The other day I was talking to a friend about wine and he kept going on about how many wines "out there" were "bad." He was concerned that winemakers or grape growers were simply not doing "their job."
Of course, this is a very broad stroke of the brush and not at all what I am encountering in new releases, especially wines from Oregon. I told him that I thought quite the contrary, that winemaking and grape-growing have had enormous leaps in quality due to much diligence and study as well as winemakers and growers being open to new ideas. He went on and on about "big" reds and "over-oaked whites" as well as other aspects of wines he simply "could not stand." The picture began to emerge that he was not at all talking about "bad" wines but wines which were not the style he preferred; we are talking about a big difference in meaning and perspective. Let's look at the difference between what is truly a bad wine and what style means in wine appreciation.
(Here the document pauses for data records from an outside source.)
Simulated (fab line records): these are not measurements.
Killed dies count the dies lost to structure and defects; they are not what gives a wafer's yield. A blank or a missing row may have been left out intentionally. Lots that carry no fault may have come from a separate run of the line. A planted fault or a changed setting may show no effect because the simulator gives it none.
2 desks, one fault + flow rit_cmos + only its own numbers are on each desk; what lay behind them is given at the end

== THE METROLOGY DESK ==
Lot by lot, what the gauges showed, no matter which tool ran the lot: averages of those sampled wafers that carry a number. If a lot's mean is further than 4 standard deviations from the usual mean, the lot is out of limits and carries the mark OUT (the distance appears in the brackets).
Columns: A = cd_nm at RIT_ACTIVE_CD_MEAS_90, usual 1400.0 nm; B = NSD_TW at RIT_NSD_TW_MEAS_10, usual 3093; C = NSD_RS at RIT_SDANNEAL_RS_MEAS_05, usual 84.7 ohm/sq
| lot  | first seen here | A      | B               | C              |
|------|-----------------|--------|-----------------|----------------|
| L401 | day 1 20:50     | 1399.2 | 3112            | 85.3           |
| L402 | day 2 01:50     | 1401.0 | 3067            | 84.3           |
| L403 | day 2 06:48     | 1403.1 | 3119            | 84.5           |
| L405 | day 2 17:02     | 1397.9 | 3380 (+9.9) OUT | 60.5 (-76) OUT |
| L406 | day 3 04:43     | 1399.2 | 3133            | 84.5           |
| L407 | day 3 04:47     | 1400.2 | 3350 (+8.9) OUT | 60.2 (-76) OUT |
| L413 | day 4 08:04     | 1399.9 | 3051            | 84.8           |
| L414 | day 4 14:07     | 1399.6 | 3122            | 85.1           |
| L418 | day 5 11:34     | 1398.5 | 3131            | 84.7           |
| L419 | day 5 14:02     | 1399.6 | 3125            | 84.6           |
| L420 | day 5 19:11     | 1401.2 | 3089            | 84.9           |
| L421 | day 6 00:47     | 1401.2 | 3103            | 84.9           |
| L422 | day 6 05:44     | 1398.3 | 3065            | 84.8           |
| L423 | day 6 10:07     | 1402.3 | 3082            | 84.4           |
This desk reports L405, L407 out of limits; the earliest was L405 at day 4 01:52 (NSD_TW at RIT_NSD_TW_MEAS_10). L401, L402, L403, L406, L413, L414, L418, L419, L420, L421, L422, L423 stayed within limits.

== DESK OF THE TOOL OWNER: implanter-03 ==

A "bad" wine is a wine that shows flaws in any number of ways. I try to tell my wine appreciation students to think of wine as food. The same criteria holds with both; if it does not look, smell or taste like what normal expectations dictate, there is something going on which should not be. An example of this is when we see or smell "old" seafood. It could be that the chef prepared the seafood correctly, but the raw material was flawed. A parallel to this is grapes mistreated in the vineyard, or weather-related problems making the raw material unsuited to good wine regardless of what the winemaker (chef) does to them. This has nothing to do with style or preparation, this has to do with poor quality of material.
Secondly, if the raw materials arrive in sound condition and the winemaker allows microbial issues to arise, this is poor execution of a good raw material and, again, has nothing to do with style but everything to do with bad wine. It then becomes okay to say that, someone, somewhere or weather caused the wine to be "unsound" or not meet the obvious criteria for what the varietal should show.
The term "style" has to assume that grape growing and winemaking are fundamentally sound. Metaphorically speaking it is not unlike looking at a new car. Yes, mechanically, it is sound, everything is where it should be, but perhaps the ride is a bit bumpy or the lights look uneven or the paint job is garish. This is the same feeling with "style" in wine appreciation. The sense of "bad" or "unsound" really has been transcended into nuance and form.
This being said, there are wines being released in huge quantities at very low prices which are appreciated more for price than for quality in taste. I can understand this and the wine industry has been floated in marginal, very ordinary yet drinkable wine since ancient times. The bottom line in all of this is to try to be clear between badly made wine and wines that you simply do not prefer. Also try to understand what is driving you to a category of wine. If you are driven by bargains, if price is your goal, then I think you will find more poorly made wines at rock bottom prices. Years of wine experience have told me that there is truly a natural selection going on with wines and price hikes. Generally, one gets what one pays for in the wine world.